Plastics are usually used to construct a river kayak; polyethylene is common because it is flexible and durable enough to allow the boat to glance off rocks without causing cracks that can lead to leaking. The hull of the boat does not feature a keel, which sea kayaks sometimes include. The river kayak is designed to be maneuverable rather than narrow for speed, since the river's current is likely to drive the boat forward quickly. Sea kayaks need to be long and thin to gain speed on still water. The shape of the river kayak can vary according to its purpose, and the length of the boat can range anywhere from 4 to 10 feet (1.2 to 3 meters).
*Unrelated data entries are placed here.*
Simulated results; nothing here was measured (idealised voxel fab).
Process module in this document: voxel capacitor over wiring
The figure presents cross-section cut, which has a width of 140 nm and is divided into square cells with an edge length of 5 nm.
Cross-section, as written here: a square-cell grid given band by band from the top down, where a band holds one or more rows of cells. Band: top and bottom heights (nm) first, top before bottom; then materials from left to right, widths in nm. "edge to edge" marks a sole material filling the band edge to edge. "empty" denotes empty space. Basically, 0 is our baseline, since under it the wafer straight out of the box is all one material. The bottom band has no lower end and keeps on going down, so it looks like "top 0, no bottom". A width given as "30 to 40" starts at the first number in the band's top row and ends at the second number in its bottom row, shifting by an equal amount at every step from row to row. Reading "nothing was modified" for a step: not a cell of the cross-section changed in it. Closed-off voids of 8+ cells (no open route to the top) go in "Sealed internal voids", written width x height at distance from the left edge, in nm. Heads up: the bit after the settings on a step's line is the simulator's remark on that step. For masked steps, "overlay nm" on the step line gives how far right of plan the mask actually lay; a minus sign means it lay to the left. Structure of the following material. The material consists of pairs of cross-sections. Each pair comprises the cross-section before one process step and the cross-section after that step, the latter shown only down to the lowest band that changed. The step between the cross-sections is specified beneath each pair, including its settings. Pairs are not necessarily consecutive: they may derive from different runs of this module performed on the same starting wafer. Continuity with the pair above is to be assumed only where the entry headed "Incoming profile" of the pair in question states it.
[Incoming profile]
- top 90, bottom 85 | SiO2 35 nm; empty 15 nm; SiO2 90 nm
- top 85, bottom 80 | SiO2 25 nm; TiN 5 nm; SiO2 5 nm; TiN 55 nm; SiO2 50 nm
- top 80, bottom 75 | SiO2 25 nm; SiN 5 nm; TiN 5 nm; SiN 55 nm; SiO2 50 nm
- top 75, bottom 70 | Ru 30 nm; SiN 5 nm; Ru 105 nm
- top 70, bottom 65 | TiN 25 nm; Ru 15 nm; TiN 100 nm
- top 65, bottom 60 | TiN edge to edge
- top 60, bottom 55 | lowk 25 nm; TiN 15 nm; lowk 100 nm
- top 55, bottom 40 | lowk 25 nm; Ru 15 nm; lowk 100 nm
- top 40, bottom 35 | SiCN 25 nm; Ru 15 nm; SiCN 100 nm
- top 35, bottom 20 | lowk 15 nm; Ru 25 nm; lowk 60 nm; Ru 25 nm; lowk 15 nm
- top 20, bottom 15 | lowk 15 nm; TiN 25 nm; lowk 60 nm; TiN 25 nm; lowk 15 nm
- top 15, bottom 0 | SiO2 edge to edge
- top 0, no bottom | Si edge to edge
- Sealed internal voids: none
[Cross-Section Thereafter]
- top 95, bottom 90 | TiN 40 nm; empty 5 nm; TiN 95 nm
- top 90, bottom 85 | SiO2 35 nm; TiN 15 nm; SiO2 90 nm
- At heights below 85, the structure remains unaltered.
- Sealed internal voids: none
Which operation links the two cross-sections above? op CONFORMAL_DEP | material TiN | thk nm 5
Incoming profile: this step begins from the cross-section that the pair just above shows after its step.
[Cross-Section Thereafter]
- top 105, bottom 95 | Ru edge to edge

A playboat is the shortest river kayak model. It is specially designed to be very nimble; many kayakers use such a boat to perform tricks in the water, or to navigate especially tricky or narrow waterways. This type of boat is likely to float lower down in the water, since it is a low-volume craft. Creekboats, by comparison, are longer and higher volume, and they sit higher up on the water. They are intended for use on less treacherous rivers and rivers that do not flow as hard as other rivers.

Recreational boats tend to bridge the gap between these two models. They are of moderate length and volume, and they are basically designed for a recreational paddler who will not be committing to one or the other style of paddling. It is not the best choice for either type of paddling, but it is a good choice for both together, should the paddler be likely to do both styles at some point. These kayaks tend to be slightly less expensive than specially designed creekboats and playboats, though the price difference may be fairly slight.